In Dacha Street (1976) a black male silhouette is remonstrating with a more carefully depicted woman on a tilting veranda in a rocky mountain setting. In Family (2011), another of Kocheishvili’s rare male figures remonstrates with a wife who appears to be waving him farewell outside a sun-kissed Italian town. ‘If you write about love, you’re writing about loneliness’ as Kocheishvili observed in one of his poems.

Modernity is largely absent from Kocheishvili’s pictures, and he appears indifferent to creature comforts. ‘No telephone, no radio, no water, no women, no cows…so what?’ runs one of his poems. ‘We live well.’

He has ‘no love for people… well, maybe two or three.’ His country roads do not, like John Denver’s, take him home – they take him away (‘yводи меня, дорога’).

Conversations (1988) features four silhouetted figures with their mouths open. In the words of Pink Floyd, they ‘shout and no one seems to hear.’ There’s also a Pink Floyd Us and Them feel to the title of Kocheishvili’s Tretyakov exhibition: Я и ОНИ (‘Me and Them’). If I had to sum up the mood of Kocheishvili’s art to an Englishman who had never seen it, I think ‘Pink Floyd meets Monty Python (with a dash of Henry Moore)’ might do the trick.

I was disappointed to learn that Я и Они has nothing to do with Pink Floyd, but is merely a sign on the door of Kocheishvili’s communalka. The sign on the other side reads ВЫХОД ЕСТЬ (‘Exit’) – a tongue-in-cheek reference (I presume) to Erik Bulatov’s famous ВХОДA NET (‘No Entry’).

Although Kocheishvili professes distaste for the political aspect of Bulatov’s work, the two have been red-under-the-bedfellows since 1987, when they co-starred (alongside Oleg Vasiliev, Ilya Kabakov, Andrei Abramov and Semyon Faibisovich) at a Phyllis Kind show in New York entitled Direct from Moscow!

Kocheishvili and Erik Bulatov share a love of words although Kocheishvili, unlike Bulatov, seldom lets letters into his pictures; a 2010 relief – wherein four giant letters spelling РУСЬ (Rus, the old name for Russia) stand in front of a forest – is a nostalgic, patriotic or ironic exception. Bulatov draws inspiration from the verses of Vsevolod Nekrasov, but Kocheishvili is a poet in his own right – referenced (like Nekrasov) in the authoritative Anthology of Russian Poetry 1950-2000.

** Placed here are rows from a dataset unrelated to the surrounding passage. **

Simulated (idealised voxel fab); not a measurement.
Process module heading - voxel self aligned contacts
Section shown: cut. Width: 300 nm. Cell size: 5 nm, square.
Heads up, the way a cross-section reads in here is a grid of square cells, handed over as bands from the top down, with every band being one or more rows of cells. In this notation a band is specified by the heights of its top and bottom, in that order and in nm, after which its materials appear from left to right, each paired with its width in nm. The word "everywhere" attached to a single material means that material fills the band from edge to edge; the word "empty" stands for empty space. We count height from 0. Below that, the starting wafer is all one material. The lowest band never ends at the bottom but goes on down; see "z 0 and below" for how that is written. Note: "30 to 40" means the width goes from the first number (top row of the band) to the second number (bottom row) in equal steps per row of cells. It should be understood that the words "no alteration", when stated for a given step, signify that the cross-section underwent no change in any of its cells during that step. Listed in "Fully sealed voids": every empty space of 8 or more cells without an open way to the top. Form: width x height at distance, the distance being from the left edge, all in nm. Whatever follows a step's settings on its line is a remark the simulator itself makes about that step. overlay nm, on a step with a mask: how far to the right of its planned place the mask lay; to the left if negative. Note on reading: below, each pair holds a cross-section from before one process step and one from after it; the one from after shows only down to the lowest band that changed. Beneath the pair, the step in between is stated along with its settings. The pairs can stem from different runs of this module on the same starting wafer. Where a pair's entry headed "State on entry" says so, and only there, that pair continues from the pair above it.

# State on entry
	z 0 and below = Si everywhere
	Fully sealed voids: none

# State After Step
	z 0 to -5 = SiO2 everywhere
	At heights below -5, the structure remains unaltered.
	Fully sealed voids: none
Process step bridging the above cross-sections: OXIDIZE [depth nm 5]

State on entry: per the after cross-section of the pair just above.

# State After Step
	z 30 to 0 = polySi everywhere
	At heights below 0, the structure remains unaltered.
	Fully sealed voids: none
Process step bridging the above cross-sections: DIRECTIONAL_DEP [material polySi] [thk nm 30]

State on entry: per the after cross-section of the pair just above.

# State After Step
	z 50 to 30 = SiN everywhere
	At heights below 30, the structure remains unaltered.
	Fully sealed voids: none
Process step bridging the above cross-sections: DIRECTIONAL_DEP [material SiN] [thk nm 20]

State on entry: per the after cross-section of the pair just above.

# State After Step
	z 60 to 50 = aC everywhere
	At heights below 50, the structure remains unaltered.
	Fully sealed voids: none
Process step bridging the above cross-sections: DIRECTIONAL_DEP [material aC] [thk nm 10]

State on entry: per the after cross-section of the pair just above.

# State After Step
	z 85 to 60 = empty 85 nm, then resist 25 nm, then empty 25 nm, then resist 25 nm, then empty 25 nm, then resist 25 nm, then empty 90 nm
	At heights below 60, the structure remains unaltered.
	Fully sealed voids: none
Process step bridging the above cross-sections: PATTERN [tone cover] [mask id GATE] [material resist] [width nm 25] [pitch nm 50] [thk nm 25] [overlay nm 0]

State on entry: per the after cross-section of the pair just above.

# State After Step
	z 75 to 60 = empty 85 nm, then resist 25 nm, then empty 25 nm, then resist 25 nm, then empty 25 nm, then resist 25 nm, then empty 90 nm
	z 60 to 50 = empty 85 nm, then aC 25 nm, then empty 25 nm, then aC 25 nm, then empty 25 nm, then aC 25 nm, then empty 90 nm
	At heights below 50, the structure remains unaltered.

Kocheishvili’s poems stand out for their concision and lack of punctuation and, with their jerky presentation, look zany whether you can read Russian or not. He began to write poetry back in the 1960s, influenced by his Kharkov friend Edward Limonov – whose favourite poet was Velimir Khlebnikov, the ‘Russian Rimbaud’ and a leading exponent of Zaum: a punning, Dada-esque approach to language epitomized by Заклятие Смехом, Khlebnikov’s paean to Laughter (О рассмейтесь, смехачи! О засмейтесь, смехачи!). Kocheishvili’s art offers a visual counterpart to Khlebnikov’s mirthful wordplay.

Khlebnikov’s sister Vera married Piotr Miturich, the artist who taught Kocheishvili’s mentor Evgeny Teis. Miturich was with Khlebnikov when he died in 1922: Kocheishvili esteems his deathbed portrait ‘worthy of Holbein.’ It is not overly fanciful to see a kinship between Vera’s Free Trade from 1922 and Kocheishvili’s own graphic style.

Today Khlebnikov is immortalized in Malye Derbety, his birthplace on the edge of Kalmykia, by Stepan Botiyev’s elongated bronze statue surveying the steppe. The isolated, timeless figure could just as easily represent Kocheishvili himself.

‘I do not grow old’ begins one Kocheishvili poem.

‘The landscape is empty’ begins another. ‘I fill the landscape with myself.’